Last updated on Jun 17,2021 18.1K Views

2 / 29 Blog from Java Programs

In number theory, a narcissistic number, an Armstrong number is named after Michael F. Armstrong is a number that is the sum of its own digits each raised to the power of the number of digits. In this Armstrong Number in Java article, let’s learn how to check whether a given number is Armstrong number or not. 

The topics discussed in this article are:

Let’s begin!

What is an Armstrong Number?

The sum of the power of individual digits is equal to the number itself. Between 1 to 1000, there are five Armstrong numbers. They Are :- 1, 153, 370, 371, 407. Here’s the general equation.

abcd... = an + bn + cn + dn + ...
Armstrong Number - Armstrong Number in Java - Edureka

Let’s check out the concept with some examples.
Example1: 370

3*3*3 + 7*7*7 + 0*0*0 = 27 + 343 + 0 = 370

Example2: 407
4*4*4 + 0*0*0 + 7*7*7 = 64 + 0 + 343 = 407

I hope that you are clear with the concept now. Moving on, let check out how to check whether a given number is Armstrong number or not in Java.

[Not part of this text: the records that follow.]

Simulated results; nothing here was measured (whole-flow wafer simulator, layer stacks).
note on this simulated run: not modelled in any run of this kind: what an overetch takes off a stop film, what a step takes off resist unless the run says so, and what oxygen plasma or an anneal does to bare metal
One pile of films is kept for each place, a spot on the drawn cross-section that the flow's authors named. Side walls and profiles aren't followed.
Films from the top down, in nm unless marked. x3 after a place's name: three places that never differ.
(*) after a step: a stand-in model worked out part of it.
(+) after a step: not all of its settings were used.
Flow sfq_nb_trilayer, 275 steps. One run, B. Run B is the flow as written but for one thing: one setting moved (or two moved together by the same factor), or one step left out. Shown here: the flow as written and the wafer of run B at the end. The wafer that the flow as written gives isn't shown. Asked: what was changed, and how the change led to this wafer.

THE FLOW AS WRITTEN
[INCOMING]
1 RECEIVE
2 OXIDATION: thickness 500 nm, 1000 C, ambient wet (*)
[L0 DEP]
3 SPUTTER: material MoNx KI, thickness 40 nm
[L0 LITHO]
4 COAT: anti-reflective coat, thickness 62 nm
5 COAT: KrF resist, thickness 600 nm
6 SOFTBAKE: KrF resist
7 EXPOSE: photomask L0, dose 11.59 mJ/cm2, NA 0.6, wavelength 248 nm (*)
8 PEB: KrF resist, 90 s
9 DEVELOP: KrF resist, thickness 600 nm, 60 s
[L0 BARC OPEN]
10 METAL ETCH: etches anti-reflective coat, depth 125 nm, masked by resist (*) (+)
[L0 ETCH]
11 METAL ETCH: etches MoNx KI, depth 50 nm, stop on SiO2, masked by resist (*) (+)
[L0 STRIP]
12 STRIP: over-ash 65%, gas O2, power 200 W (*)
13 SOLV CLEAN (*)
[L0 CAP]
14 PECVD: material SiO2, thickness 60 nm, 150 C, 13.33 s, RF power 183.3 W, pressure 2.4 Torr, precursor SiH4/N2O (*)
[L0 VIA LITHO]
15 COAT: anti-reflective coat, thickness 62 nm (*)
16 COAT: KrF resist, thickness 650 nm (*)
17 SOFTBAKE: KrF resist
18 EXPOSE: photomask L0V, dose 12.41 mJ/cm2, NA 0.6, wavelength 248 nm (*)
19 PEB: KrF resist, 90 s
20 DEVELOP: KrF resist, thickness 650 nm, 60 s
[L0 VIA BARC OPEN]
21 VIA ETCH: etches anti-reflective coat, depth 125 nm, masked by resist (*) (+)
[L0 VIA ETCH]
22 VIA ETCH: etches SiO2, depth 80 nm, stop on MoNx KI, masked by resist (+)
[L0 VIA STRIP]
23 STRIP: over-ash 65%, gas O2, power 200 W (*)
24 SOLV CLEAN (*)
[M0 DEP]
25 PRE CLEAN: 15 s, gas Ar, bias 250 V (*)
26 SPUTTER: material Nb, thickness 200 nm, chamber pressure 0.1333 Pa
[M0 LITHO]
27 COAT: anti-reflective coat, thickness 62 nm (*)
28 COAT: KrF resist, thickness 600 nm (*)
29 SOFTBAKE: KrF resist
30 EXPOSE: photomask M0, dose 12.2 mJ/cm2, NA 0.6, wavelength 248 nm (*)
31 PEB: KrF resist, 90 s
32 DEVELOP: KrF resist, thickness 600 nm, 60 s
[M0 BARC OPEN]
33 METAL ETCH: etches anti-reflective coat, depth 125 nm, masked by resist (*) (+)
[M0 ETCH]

Java Program to check an Armstrong number

You can check whether a given number is Armstrong number or not in Java in two ways:

  1. Using ‘while’ loop
  2. Java ‘for’ loop

Using ‘while’ loop

In case of an Armstrong number of 3 digits, the sum of cubes of each digit is equal to the number itself. The example program below checks if a given 3 digit number is Armstrong number or not.

package MyPackage;


	public class ArmstrongNumber{
	    public static void main(String[] args) {
	        int num = 371, originalNum, remainder, result = 0;
	        originalNum = num;
	        while (originalNum != 0)
	        {
	            remainder = originalNum % 10;
	            result += Math.pow(remainder, 3);
	            originalNum /= 10;
	        }	
	        if(result == num)
	            System.out.println(num + " is an Armstrong number.");
	        else
	            System.out.println(num + " is not an Armstrong number.");
	    }
	}

Output: 371 is an Armstrong number.


The steps listed in the code are:

  • The first line in while loop extracts the last digit (remainder) from the number specified
  • The second line calculates the cube of the last digit taken from the previous step and adds it to the result
  • Then, the last digit is removed from originalNum after division by 10

Using ‘for loop

package MyPackage;

public class Armstrong {
    public static void main(String[] args) {
        int number = 9474, originalNumber, remainder, result = 0, n = 0;
        originalNumber = number;
        for (;originalNumber != 0; originalNumber /= 10)
        {
        	n++;
        }
        originalNumber = number;
        for (;originalNumber != 0; originalNumber /= 10)
        {
            remainder = originalNumber % 10;
            result += Math.pow(remainder, n);
        }
        if(result == number)
            System.out.println(number + " is an Armstrong number.");
        else
            System.out.println(number + " is not an Armstrong number.");
    }
}

Output:

9474 is an Armstrong number.

Here, we have two for loops. The first one calculates the number of digits in the given number. The second loop checks if the given number is Armstrong number or not.

With this, we have reached towards the end of this article. I hope the content explained above added value to your Java knowledge. Keep reading, keep exploring!

Check out the Java Certification Course by Edureka, a trusted online learning company with a network of more than 250,000 satisfied learners spread across the globe. We are here to help you with every step on your journey, for becoming a besides this java interview questions, we come up with a curriculum which is designed for students and professionals who want to be a Java Developer. 

Got a question for us? Please mention it in the comments section of this “Armstrong number in Java” blog and we will get back to you as soon as possible.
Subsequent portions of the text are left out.